2.) We worked together on The Centipede King as part of the Kennedy Center’s New Play Dramaturgy Intensive. Tell me a little bit more about how that play came to be.

I got the idea of writing a play that was a real horror story, as that was something I hadn’t seen much of on stage. I wanted to specifically write a horror tale that could only be told on stage, using distinctively theatrical techniques. I was specifically interested in psychological horror, and a strong influence was the Korean horror flick The Tale of Two Sisters. I had only written a couple of scenes when I was given the opportunity to submit a proposal for the Kennedy Center’s MFA Playwrights’ Workshop (that was what the event was called on my end!) and I rather rashly submitted my play, which I titled The Centipede King, by sending in a sketchy outline of what I thought the plot would be, plus the scenes I’d written and a couple of others I hastily threw together. I honestly didn’t think I had a chance in hell of getting in, so I was flabbergasted when Gregg Henry called me and said my proposal was accepted. I was both elated and terrified, as I now had to write the damn thing in time to bring to the workshop.
So, I put the old nose to the grindstone and plugged away at it. In the course of writing, the play took some turns I was not expecting. As you know, the play ends with a surprise twist (which I won’t describe here, because spoilers), but that was not how I originally intended to end. My plan was that the Centipede King, the mysterious presence that haunts Lily, the younger sister, would turn out to represent her fractured memories of her brother, who abused her in some fashion, and that Rachel, the older sister, never actually existed, but was an entity created in Lily’s imagination to protect her from the trauma inflicted by her brother. However, as I was writing, I discovered that Rachel was far too interesting a character to not be real. Further, Lily’s reaction to the Centipede King was not at all the reaction of a victim to her tormenter; in fact, she seemed to view the King as someone who could protect her from her sister. This was a much more interesting path than my original plan, so I went in that direction, and the result was the draft I brought to the workshop.

3.) What did you take away from the process at the Kennedy Center’s New Play Dramaturgy Intensive?

A souvenir mug and an Addams Family beer mat. (Rim shot.) No, I got a lot out the week. Related to the subject of your interview, this was the first time I worked with a dramaturg (three of them!) and I found you all useful and supportive; I’ll give further details under question 6 below. All in all, I learned a great deal about the play, not least that people would actually respond to it, by working with a savvy director and actors who were enthusiastic about the play but willing to pose questions that I did not always have immediate answers for. Having that level of support for a script that was still in a very raw state was both helpful and affirming. Simply being in an environment that was so supportive of new talent (I was going to say “young talent” but then I remembered some of us aren’t so young anymore) was great; it was inspiring to see the work of other playwrights from around the country.
4.) Not many changes were made to the play. Have you made more changes since the Intensive?
Some, but nothing major, which is actually pretty surprising. Absence, the Alzheimer’s play, has gone through many different drafts and now bears little resemblance to what it was like at its first reading. Protocol, my current play, is getting similarly heavy rewrites. But The Centipede King somehow came out — well, I won’t say perfectly, but in very good shape, so that while I’ve done a lot of tinkering (much of it to Rachel’s extended monologues) its essential structure is very much unchanged. I wish they were all that easy!

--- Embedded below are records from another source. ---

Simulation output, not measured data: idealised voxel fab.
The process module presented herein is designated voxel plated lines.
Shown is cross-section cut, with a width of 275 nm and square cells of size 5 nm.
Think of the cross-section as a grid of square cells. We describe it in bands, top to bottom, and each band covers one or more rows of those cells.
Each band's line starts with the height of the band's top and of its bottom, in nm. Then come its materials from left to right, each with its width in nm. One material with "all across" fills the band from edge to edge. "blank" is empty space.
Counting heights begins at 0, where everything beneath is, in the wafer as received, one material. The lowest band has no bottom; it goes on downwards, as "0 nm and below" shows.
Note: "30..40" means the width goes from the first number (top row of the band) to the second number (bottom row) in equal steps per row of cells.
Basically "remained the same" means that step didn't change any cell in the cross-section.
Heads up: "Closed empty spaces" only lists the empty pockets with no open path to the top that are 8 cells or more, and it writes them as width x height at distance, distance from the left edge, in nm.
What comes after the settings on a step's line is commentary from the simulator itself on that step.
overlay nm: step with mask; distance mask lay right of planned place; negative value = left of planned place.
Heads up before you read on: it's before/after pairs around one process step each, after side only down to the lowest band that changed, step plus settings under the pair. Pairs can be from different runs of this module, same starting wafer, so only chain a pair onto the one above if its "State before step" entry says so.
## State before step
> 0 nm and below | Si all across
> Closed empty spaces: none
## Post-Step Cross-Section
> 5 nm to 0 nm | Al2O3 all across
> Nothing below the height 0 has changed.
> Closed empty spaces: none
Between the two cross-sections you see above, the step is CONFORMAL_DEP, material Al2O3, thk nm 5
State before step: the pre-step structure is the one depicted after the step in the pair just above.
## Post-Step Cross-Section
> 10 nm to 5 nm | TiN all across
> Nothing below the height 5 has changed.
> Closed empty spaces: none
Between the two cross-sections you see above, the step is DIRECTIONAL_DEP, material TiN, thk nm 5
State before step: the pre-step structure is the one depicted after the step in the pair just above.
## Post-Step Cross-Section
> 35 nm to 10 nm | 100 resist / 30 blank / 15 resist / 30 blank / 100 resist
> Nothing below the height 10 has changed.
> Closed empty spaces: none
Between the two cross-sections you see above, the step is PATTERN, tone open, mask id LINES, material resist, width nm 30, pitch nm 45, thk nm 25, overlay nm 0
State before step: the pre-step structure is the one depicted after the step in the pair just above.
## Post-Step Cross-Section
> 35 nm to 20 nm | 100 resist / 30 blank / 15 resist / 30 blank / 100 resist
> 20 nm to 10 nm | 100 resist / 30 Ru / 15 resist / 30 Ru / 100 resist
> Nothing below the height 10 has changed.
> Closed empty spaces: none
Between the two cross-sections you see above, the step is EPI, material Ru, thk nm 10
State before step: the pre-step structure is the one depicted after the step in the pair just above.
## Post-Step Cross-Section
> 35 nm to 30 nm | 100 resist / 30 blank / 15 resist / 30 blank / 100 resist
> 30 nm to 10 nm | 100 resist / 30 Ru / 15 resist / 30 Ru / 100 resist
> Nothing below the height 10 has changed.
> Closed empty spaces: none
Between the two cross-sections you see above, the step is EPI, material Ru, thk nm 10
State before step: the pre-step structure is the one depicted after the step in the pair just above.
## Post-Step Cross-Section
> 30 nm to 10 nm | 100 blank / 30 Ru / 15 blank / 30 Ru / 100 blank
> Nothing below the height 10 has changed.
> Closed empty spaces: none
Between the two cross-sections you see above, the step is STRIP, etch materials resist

5.) What’s your writing process like?

Not very organized! I usually start with an idea and some sense of what my characters are, and begin writing to see where they will take me. Depending on how inspired I am, I can usually write twenty or thirty pages before getting stuck, at which point I have to brainstorm. For me, this involves opening a blank Word document, and writing down anything I can think of — plot ideas, bits of dialog, whatever — in a burst of free association. Some of these ideas are deliberately ridiculous. Eventually I’ll get something which sparks an idea, and will get me through another twenty or thirty pages. Usually, I’ll have some notion of how the play will end though, as with The Centipede King, that itself can change as I write the play.

6.) When you work with a dramaturg, what do you look for? What qualities would your ideal dramaturg have?

As noted above, my only real experience with dramaturgs was working with you and Gavin and Georgia at the Kennedy Center workshop. I didn’t have any real preconceptions of what that would be like, but I would say that Gavin (whom I worked with the most) would seem to represent the ideal dramaturg, in that he (a) really liked the play (I wouldn’t want to work with a dramaturg who didn’t like my stuff!), (b) was able to look at the play in a very analytical way, something that I’m not very good at doing; that is, he could pick up themes and images that were repeated through the play and suggest meanings that had not occurred to me, (c) in a similar way, could find problems with the play that I had not noticed (internal inconsistencies, out-of-character moments) and suggest alternative approaches in a non-pushy way; his suggestions were always thoughtful and considered — I didn’t always accept them, but I always respected them, (d) he had a breadth of knowledge both of the theater world and of many areas outside that field, and he drew on all of that in our work on the play.

7.) Do you have any negative experiences with dramaturgs? Explain, if you can.

No, none at all!

8.) How do you like to workshop a play? Do you go in with a specific idea of what you want to happen? Or do you like to observe the process? How involved do you like to be?

When a play of mine is being workshopped, I generally don’t have a specific notion of what should happen, unless there is a particular scene or sequence that I’m finding problematic. I prefer to watch and listen, so I let the director (with whom I would obviously talk to beforehand) be completely in charge of running the workshop and all the necessary logistics, so I can concentrate on the words. It’s always surprising (and sometimes appalling) to hear the lines spoken aloud for the first time — they’re often completely different from how they sounded in my head — and a lot of the notes I scribble to myself are about word choices and phrasings that sound totally unnatural. But I try to keep the big picture in view and make sure the play works as a whole, that the arc is clear and the characters real. Feedback from the director, the cast and — of course! — the dramaturg (if there is one) is vital, because what seems clear to me may not be so to someone living outside my head. Sometimes, if there is a scene that bothers me, I might ask to have it read again, possibly with direction given by either me or the director. However, since the workshop is about the the scripts, not the actors, I try to keep that to a minimum.

 

BCWJ Profile of Maria Alexandria Beech

altitudechallengedwriter:

This is a fantastic interview by Anne Hamilton.

Originally posted on Anne Hamilton/Hamilton Dramaturgy:

Profile of Maria Alexandria Beech

By Anne M. Hamilton, MFA

Maria Alexandria Beech is a playwright and librettist living in New York. She has written over fifteen full-length plays, several as a member of the Dorothy Strelsin New American Writers Group at Primary Stages Theatre, which co-produced her play LITTLE MONSTERS at Brandeis Theatre Company. Her full-length musical titled CLASS, with Karl Michael Johnson, was presented in a reading in May, 2012 at NYU.

AH: Alex, I know that you hold an MFA from Columbia University. Now you have a second, this time from NYU.

MB: It’s in musical theatre writing. It is a true honor. One would think that writing a musical and writing a play are similar processes, but in fact they’re not. They each require their own craft and their own knowledge base.

AH: What is CLASS about?

MB:  It’s based on a play that I wrote in…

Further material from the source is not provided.